GQ reports, “In mid-October, well before the allegations (of sexual harrassment) started to break, GQ sent correspondent Chris Heath, senior editor Devin Gordon, and food critic Alan Richman to Seventh Hill in Washington, D.C., the best pizza joint in town, to have a Sunday-afternoon pizza party with the GOP’s surprise front-runner. Within minutes of sitting down, we discovered one reason why Cain has done so well despite crossing so many lines: No matter what blunder or offense pops out of his mouth (and plenty do), it’s awfully hard not to like him.“
Alan Richman: Do you eat pizza as much as people say you eat pizza?
Herman Cain: No, because I’m very particular about the pizza that I eat. Godfather’s is still a premium-quality product, and I cannot always find that. It’s got to be as good as Godfather’s or I won’t eat it.
Alan Richman: I know you’re the reason for the success of Godfather’s, but did you make the recipe?

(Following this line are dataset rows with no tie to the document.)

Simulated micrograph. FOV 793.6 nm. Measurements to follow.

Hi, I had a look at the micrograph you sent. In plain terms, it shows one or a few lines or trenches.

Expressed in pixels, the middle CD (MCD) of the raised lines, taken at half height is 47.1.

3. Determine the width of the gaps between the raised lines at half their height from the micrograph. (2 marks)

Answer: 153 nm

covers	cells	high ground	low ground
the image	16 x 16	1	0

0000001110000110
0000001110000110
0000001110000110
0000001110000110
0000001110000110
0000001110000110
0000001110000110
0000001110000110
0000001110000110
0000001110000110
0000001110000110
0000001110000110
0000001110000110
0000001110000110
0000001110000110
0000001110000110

Herman Cain: No, no, no. The guy who started it is named Willy Theisen. He started it in 1973, as a single-unit store in Omaha. His recipe was real simple. He wanted it to be Chicago-style, which meant big crust and very tangy sauce. And what he did was, he bought the absolute best ingredients. Because you have different quality pepperoni, different quality hamburger, different quality sausage, different quality cheese. He just put the best-quality products on the Godfather’s pizza.
Alan Richman: I understand that you like lots of meat on your pizza. Is this true?
Herman Cain: Yes.
Alan Richman: We won’t do it today, but we’ll have to argue about this one day, because I’m a crust man.
Herman Cain: You like a thin crust?
Alan Richman: I like a crunchy crust. You just want the meat piled on?
Herman Cain: No, no, no. We balance the ingredients to achieve what we call “a harmony of flavor.”
Alan Richman: This sounds like a Republican platform.
Herman Cain: [laughs] We don’t just throw stuff on there. We actually test, “Do you have too much sausage? Too much beef?” Because we want to balance the flavor out. So it is more scientifically developed than it might appear.
Chris Heath: What can you tell about a man by the type of pizza that he likes?
Herman Cain: [repeats the question aloud, then pauses for a long moment] The more toppings a man has on his pizza, I believe the more manly he is.
Chris Heath: Why is that?
Herman Cain: Because the more manly man is not afraid of abundance. [laughs]
Devin Gordon: Is that purely a meat question?
Herman Cain: A manly man don’t want it piled high with vegetables! He would call that a sissy pizza.
Chris Heath: Are there Democratic pizzas and Republican pizzas?
Herman Cain: Nope, nope, nope. It’s like a good idea: if it’s great pizza, it transcends party affiliation, just like a good idea—like 9-9-9. [laughs]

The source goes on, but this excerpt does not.